“No deal” is easy

Philip Hammond, the chancellor, has said it is “terrifying” that one of Boris Johnson’s close allies, Jacob Rees-Mogg, believes a no-deal Brexit will boost the economy.

Look, this is not difficult.

Leave tomorrow with no deal. Declare unilateral free trade. Watch the economy grow. Preferably abolish corporation tax and get to work abolishing regulations, too. “Trade deals” are unnecessary since people trade with people and all governments can do is get in the way.


Updated: 17th July 2019 — 3:19 pm


  1. Certainly, unilateral free trade would be the easiest thing to implement once the UK is out on its own. There are True Believers in unilateral free trade, but they do not seem to be able to give any convincing explanation of how this is going to benefit the people of the UK in the real world..

    The theoretical basis for unilateral free trade has a number of very significant (and improbable) assumptions — such as that every Brit who loses a job due to cheaper imports will immediately find an equivalent or better job making some good or service to export. The unilateral free traders see people only as cargo-cult consumers, and ignore the fact that people have to produce before they can sustainably consume.

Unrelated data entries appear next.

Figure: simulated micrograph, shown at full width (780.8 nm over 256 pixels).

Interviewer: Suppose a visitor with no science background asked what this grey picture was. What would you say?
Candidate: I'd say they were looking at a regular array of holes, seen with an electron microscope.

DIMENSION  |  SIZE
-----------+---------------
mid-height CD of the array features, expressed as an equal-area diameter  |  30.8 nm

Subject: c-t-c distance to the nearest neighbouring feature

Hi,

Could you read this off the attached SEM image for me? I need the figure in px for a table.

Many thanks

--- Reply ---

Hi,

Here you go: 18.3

    In the real world, we have the example of the UK in the late 1800s, which largely headed in the direction of unilateral free trade. And what happened to the once impressive UK “Workshop of the World”?

    In the real world, we also have the current example of the de-industrialized US. While not true unilateral free trade, the US has been much more open to imports than most countries, and during the Cold War deliberately followed a policy of trade deals which disadvantage the US in the hopes of building up the economies of allies. Look at once thriving Detroit or Cleveland, or at the millions of US citizens who have been displaced from the workforce by imports.

    In principle, true bilateral free trade between near-peer economies can give everyone the benefit of Comparative Advantage. But those bilateral deals are — bilateral. That requires negotiation, and what we have seen in the last 3 years of Brexit is that negotiation is not the UK Political Class’s strong suit. Unilateral free trade post-separation from the EU would be a recipe for slow-moving disaster.

  2. More practical than unilateral free trade would be massive internal de-regulation of the UK economy. Cut the overhead. Eliminate the Political Correctness. Speed up governmental approval processes. Make the UK the easiest place in the developed world to do business and make products.

    Can the UK Political Class accept that they need to step back if the UK is to make a success of the post-Brexit economy? That is the real challenge. Fortunately, it is one the people of the UK could do something about — if they are organized and have plans for reforming the governance of the UK.

  3. “will immediately find an equivalent or better job”

    Not immediately, no. Dynamic effects are a problem, indeed. In the long term, though, yes. The short term costs are really just paying back the mis-allocations caused by the trade protections in the first place.

    I am all in favour of massive de-regulation, though.

  4. Hmmm. As I understand it, the only way that tariffs or other trade barriers “save” jobs is by passing the cost of saving those jobs on to other consumers.
    You end up, with an Australian example, of buying a car designed and built in Australia costing when new about A$40,000. The exact same car being made in Aus and sold in the US costing less than USD$20,000. Yes, Australia gets to say they have a car building industry that creates thousands of jobs but only by passing the cost of maintaining that industry onto local consumers.

  5. We probably all agree that preserving internationally-uncompetitive industries is wasteful, and should be avoided where possible.

    But we should also ask ourselves why those industries are internationally-uncompetitive? I suspect the answer will often turn out to be excessive ill-considered governmental regulation and excessive complex counter-productive taxation, i.e. policies which are completely within the control of an individual country. First correct those self-imposed burdens, and the trade imbalance issues will likely become much less of a problem.

    Turning to trade, what we need to see are Real World examples of the benefits of unilateral free trade. Because the usual theoretical arguments tend to omit some very real costs.

    To use the demise of the Australian auto industry as an example, when the industry dies and Australians buy only imported cars, the people who buy those cars may benefit from paying a lower price for the car. But if the now-unemployed Australian auto workers can’t find other jobs and go on the taxpayer-supported dole, all Australians who still have jobs will directly or indirectly pay for supporting those people. We need to take a holistic view of the national economy, not just look at the immediate benefit to some consumers of getting a cheaper price from the import.

    But the long-term issue with unilateral free trade is probably the loss of skills and loss of manufacturing capacity — which makes it more difficult to start up new businesses to employ the displaced workers and to pay for the imports. What is the cost of that? And where does it show up in the theoretical model?

    One of the other implicit assumptions in unilateral free trade is that everyone wants to buy the world a Coke. Australia will never wake up to find a Chinese army landing on its shores, and wishing that it had the capacity to manufacture vehicles & equipment to fight back. Recorded history suggests that it is unwise to assume that everyone in the world will always be peaceful — but how do we put the value of an industrial capacity insurance policy into the unilateral trade equation?

  6. Independence is simple to achieve if you really want it. Impossible if you don’t.